Kids these days — they don’t like cars. What’s up with that?
A new survey by the car-sharing company Zipcar finds that Millennials just don’t see cars as the ticket to freedom that their parents did. According to the survey, 55 percent of Millennials have actively made an effort to drive less, while 78 percent say that the high costs of gas and maintenance make owning a car difficult. That’s good news for Zipcar: The company says that Millennials make up more than half of its members.
But here’s a little secret about Zipcar: It’s just cool enough to make you realize that you can live without your own vehicle, and just inconvenient enough to keep you from using it very much. A study earlier this year found that Zipcar users were more apt to use public transportation — or just bike or walk — than they did when they owned their own car.
Double awesome, right? Well, yeah, unless you really need to get someplace in a hurry.

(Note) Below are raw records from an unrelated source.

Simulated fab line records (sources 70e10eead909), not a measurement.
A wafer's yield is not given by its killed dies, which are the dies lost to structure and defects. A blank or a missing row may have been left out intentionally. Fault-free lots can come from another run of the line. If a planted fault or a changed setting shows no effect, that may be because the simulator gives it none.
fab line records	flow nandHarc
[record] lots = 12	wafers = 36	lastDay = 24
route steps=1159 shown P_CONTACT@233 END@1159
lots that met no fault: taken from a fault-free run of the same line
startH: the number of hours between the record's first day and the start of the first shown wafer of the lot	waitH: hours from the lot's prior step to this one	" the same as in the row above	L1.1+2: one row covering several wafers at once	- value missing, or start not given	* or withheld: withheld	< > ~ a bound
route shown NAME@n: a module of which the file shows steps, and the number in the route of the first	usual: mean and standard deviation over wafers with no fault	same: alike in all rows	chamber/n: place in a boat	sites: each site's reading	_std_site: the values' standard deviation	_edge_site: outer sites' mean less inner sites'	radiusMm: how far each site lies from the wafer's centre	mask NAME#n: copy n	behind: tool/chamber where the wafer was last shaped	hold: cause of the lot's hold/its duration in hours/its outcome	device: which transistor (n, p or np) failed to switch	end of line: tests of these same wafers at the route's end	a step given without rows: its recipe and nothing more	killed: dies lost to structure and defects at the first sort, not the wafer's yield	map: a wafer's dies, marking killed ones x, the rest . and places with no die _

Enter peer-to-peer car sharing, which promises to spread the concept of the communal auto far and wide. What is it, you ask? Here’s a somewhat roundabout answer:
Waaaaay back in the late ’90s, my wife and I bought a century-old house in a small town in Colorado. We were so starry-eyed about the place (we’ll remodel the kitchen the first weekend, the bathroom the second … ) that we failed to notice that it was sinking into the swamp. Literally. It took us seven years to bang the place into shape, starting with the foundation and working our way up through the wiring, plumbing, and, eventually, the kitchen and bathroom.
During that time, we hauled a tremendous amount of junk out of that house — and brought in just as much new material. We needed a truck, but only during the few days a week we were working on the place. So we pooled our money with a handful of friends and bought a 1968 Ford half-ton pickup truck with a silver racing stripe up the hood. We called it Big Blue.
The rules were simple: You could use Big Blue any time you liked (we left the keys in the ashtray), you just had to empty the bed and fill the tank when you were done. We shared the cost of insurance and upkeep. It wasn’t a perfect system, but we got a lot of use out of that truck, and when our various home improvement projects were done, we sold it. No doubt it’s still rumbling around the high desert somewhere. (We had a similar system with a television and a VCR, which had the Zipcar Effect on our TV-watching habits: We usually found other ways to entertain ourselves.)
Peer-to-peer car share works kind of the same way, only they’ve improved the technology a bit since our key-in-the-ashtray days. You use a kit to install a card-swiper on your car, allowing car share members to use it when you’re not. You set the hourly price, somebody gets the use of your car for the afternoon, and you make a little money on the thing, which otherwise sits around 90 percent of the time, draining $8,000 from your wallet each year, according to the American Automobile Association.
Peer-to-peer car sharing has been pioneered on a small scale by companies such as Getaround, RelayRides, and Spride Share. This month, Getaround landed a $1.7 million grant from the Federal Highway Administration to launch a major effort in Portland, Ore., so we’ll have a chance to see how it works in a bigger venue — albeit one that is predisposed to this kind of mad, hippie, share-tastic enterprise.
“Collaborative consumption” comes with its risks, of course, as in the case of the woman in San Francisco who rented out her flat via the web service Airbnb and returned to find it trashed. But states like Oregon are tweaking insurance laws to allow for coverage of these programs, so in theory, if someone drives your car into a ditch, you’re covered — though you may have no choice but to ride the bus for a few weeks while it gets fixed.
But there you go again with the unintended consequences — and heck, if it pries us out of the car, even for a day, I’m all for it.